Red Hat Bugzilla – Bug 203916
groupd daemon segfault and mount hang
Last modified: 2009-04-16 18:45:10 EDT
Description of problem:
If I mount a certain number of gfs mount points on any given node
in a cluster, the mount will hang and the groupd daemon will segfault.
Steps to Reproduce:
From a fresh boot of a 5-node (smoke) cluster:
1. service cman start on all 5 nodes
2. service clvmd start on all 5 nodes
3. Mount a gfs file system on 4 out of 5 nodes.
4. Mount a gfs2 file system on the same 4 nodes.
5. On the fifth node, do five mounts of different file systems.
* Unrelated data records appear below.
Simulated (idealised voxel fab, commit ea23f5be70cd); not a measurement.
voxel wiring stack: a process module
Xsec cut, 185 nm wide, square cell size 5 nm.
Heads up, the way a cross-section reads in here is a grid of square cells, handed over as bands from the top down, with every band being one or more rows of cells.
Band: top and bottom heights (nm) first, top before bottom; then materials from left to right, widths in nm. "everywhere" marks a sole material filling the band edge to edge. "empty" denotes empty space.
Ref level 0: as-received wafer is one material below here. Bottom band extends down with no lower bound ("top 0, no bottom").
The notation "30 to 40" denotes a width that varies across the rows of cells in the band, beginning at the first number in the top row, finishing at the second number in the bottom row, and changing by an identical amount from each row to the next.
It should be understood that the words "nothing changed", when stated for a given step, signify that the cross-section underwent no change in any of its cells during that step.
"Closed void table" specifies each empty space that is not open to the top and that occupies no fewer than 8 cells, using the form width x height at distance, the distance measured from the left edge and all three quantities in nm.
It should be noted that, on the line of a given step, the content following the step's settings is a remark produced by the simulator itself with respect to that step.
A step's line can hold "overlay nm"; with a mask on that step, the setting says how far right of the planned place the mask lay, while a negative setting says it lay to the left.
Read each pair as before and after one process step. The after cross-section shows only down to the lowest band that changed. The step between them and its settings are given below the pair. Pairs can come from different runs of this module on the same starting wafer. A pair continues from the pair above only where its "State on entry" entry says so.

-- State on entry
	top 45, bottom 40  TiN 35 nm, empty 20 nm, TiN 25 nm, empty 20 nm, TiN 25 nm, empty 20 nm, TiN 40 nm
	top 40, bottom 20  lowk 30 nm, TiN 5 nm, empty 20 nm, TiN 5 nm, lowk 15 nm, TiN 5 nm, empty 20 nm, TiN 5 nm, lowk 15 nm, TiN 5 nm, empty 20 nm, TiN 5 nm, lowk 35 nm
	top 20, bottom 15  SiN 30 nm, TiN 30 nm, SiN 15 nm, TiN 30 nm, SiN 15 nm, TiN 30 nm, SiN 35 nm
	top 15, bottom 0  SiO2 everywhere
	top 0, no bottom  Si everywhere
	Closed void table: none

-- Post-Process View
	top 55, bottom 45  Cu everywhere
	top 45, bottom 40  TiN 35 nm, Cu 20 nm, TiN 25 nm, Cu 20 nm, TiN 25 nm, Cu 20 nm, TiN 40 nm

mount -tgfs /dev/Smoke_Cluster/Smoke_Cluster2 /mnt/SmokeCluster2/
mount -tgfs /dev/Smoke_Cluster/Smoke_Cluster3 /mnt/SmokeCluster3/
mount -tgfs /dev/Smoke_Cluster/Smoke_Cluster4 /mnt/SmokeCluster4/
mount -tgfs /dev/Smoke_Cluster/Smoke_Cluster5 /mnt/SmokeCluster5/
mount -tgfs /dev/Smoke_Cluster/Smoke_Cluster6 /mnt/SmokeCluster6/
The first four mounts work correctly. The fifth mount hangs
(but you can interrupt it) and the groupd daemon segfaults,
causing the other daemons to stop as well.
You should be able to mount more than 4 gfs mount points.
The groupd daemon was allocating two chunks of memory for node
information relating to the mounts. The array was allocated at 16
entries. When the 17th entry was needed, only one of the arrays
was increased in size. When the second array was used, the segfault
Created attachment 134812 [details]
Proposed patch to fix the problem
Created attachment 134920 [details]
Better patch for mount hangs
The previous patch was still hanging because the pollfd array
that was allocated did not initialize its 'revents'. That caused
the system to try to execute revents that didn't exist, and somehow
that caused the hang. One side-effect was socket write errors in
Also, in the process of debugging this, I learned that the
gfs_controld daemon was also not dynamically growing its pollfd either.
That did have ramifications, but I don't know the full extent of that.
I do know that group_tool -v would not show you the proper list of
groups when gfs_controld did not dynamically grow its list. This
occurred when a node tried to allocate 5 or more gfs mount points.
When gfs_controld is allowed to dynamically grow its pollfd array,
the proper group list is displayed by group_tool.
This improved patch fixes both problems and I've tested it by
mounting ten GFS file systems without a problem.
I highly suspect these problems might have been causing some or
most of the problems encountered by the QE team with the tank
Our original mount hangs seem to be fixed. We'll file new bugs when we run
into new hangs.
Passing through verified to get metric correct.
Moving all RHCS ver 5 bugs to RHEL 5 so we can remove RHCS v5 which never existed.